CEO Succession Planning from A to Z
The long standing CEO of a large privately held company informed the Board that he would like to retire in two to three years. The Chair of the Governance Committee and Chair of the Board were immediately tasked with leading the CEO succession process and they decided to bring in Handfield Jones to assist them with this work.
Helen guided the Board through an intensive four-month process that included group meetings and one-on-one interviews with all the directors and the CEO to determine:
- what skills the next CEO would need
- which internal candidates were viable successors
- various scenarios and timing options for the succession event
Then, she helped the Board to establish a succession planning committee and helped them shape the roles of the full Board, the Committee and the CEO.
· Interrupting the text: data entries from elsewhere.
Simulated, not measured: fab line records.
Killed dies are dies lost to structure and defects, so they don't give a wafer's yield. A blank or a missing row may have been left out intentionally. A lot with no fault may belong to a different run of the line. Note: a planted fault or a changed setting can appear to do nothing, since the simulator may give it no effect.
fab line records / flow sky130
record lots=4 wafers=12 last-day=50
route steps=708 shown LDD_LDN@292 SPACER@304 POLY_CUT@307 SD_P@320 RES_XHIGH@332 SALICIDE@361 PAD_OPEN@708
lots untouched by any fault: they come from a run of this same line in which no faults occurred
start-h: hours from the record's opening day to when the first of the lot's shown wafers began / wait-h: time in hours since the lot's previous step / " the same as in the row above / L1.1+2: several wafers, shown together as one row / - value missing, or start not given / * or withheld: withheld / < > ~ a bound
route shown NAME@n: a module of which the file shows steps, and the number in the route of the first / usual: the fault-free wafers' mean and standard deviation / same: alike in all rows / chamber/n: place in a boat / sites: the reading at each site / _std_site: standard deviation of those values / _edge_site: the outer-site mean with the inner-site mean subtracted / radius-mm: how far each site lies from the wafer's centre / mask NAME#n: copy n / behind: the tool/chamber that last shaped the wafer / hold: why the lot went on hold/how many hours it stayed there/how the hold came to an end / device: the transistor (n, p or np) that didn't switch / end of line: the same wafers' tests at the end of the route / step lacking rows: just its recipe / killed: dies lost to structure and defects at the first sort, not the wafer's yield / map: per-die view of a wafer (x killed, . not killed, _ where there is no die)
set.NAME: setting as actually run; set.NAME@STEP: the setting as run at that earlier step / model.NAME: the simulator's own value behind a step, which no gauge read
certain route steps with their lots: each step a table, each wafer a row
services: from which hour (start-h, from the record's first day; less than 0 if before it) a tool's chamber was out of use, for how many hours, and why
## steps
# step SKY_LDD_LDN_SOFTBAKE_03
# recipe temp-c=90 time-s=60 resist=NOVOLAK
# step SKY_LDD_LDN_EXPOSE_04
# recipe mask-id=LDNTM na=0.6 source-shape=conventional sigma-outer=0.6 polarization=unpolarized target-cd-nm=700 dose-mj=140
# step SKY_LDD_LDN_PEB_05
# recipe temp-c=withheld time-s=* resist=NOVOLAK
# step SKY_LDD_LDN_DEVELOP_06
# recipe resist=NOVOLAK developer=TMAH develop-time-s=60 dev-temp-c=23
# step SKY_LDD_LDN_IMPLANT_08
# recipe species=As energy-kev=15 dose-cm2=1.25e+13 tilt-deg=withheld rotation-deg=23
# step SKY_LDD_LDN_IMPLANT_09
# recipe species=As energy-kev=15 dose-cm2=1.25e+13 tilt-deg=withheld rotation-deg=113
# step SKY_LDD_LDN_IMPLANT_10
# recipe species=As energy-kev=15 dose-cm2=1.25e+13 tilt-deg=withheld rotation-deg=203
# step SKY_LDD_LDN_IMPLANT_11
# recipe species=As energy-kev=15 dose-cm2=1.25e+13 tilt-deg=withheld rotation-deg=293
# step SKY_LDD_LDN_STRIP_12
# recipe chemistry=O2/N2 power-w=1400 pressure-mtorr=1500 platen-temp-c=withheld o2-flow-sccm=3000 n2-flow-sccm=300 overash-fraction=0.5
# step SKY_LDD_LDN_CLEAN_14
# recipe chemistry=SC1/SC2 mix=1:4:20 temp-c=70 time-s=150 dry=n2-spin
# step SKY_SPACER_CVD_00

Throughout the next two years, Helen provided staff support to the Committee Chair. She advised on the assessment and development of the internal candidates, what to communicate to them, whether to conduct an external search, and the transition plan for the handover. She helped prepare for and contributed to numerous meetings of the Committee and the full Board, and created a series of documents that captured the entire process and kept the work plan on track.
In the end, the Chair of the Committee felt that they had run a robust process and was delighted that they had managed to get the Board, the incumbent CEO, and other key stakeholders aligned and supportive of the plan.
The Chair of the HR Committee of a high tech public company was seriously questioning whether their present CEO could lead the company through its next stage of development. However, the Chair of the Board thought the CEO should remain at the helm and had no stomach for turfing him out. The CEO was the founder and had successfully led the company through its IPO a few years earlier. The HR Committee Chair asked Handfield Jones to facilitate a decision making process that would help the Board reach an agreement on this potentially contentious issue.
Helen conducted an initial 5-hour meeting of the Board Chair and the three committee chairs. During the discussion, the group examined the present performance of the company, the current CEO’s skills, the strategic imperatives facing the company and the skills that would be needed in the CEO to meet the objectives. By the end of the session, the group had arrived at a consensus, which was that the company did indeed need a new CEO and that the current CEO would be asked to move to the Chair role.
Helen then supported the HR Committee, behind the scenes, to coordinate all the activities necessary to implement these decisions. She advised the Committee Chair on how best to lead the full Board through the next phase of the process and how to communicate the outcome to the CEO. She also advised the Board on how to set up an ad-hoc Succession Committee, drafted the mandate for that committee, and created a step-by-step plan for the Committee to follow. As her final task, Helen was asked to draft the new CEO and Chair position descriptions and create a plan to communicate the news.
In the end, a new CEO was brought on board and everyone agreed that it was the right thing for the company.
Navigating Tricky People Issues
A partner in a private equity firm called on Handfield Jones to discuss one of the companies his firm owned. He was on the Board of this company and knew that the CEO was planning to retire in 18-24 months. But, there were some challenging issues he was wondering how to handle.
At first glance, it seemed like a straightforward succession: the CEO had been very successful and was looking forward to completely retiring from the company; the Board functioned well as a team; the company wasn’t facing any major challenges; and there were three internal candidates. But there were some tricky factors complicating the issue. The CEO’s son was a possible candidate. The COO, who was on the Board, thought he would be a candidate, but the director who had called on Handfield Jones to help, felt that the COO lacked some key skills for the CEO role and thought one of the other directors was a stronger candidate.
Helen structured a consulting engagement to provide advice and suggestions, without any direct hands-on involvement. One of her first suggestions was that the Board form a Succession Committee. Then, over an eight month period, she advised the Committee on a number of topics including:
- the appropriate role for the current CEO in the process
- strategies for handling conflicts of interest
- defining the skills needed in the next CEO
- assessing the internal candidates and what, how, and when to communicate to them
- how to ensure retention of the candidates
- and how to develop a communication plan for various stakeholders.
Once the Committee and the Board reached a decision as to who they wanted for the next CEO, and what the communication plan would be, they were ready to implement the plan without any further consulting assistance.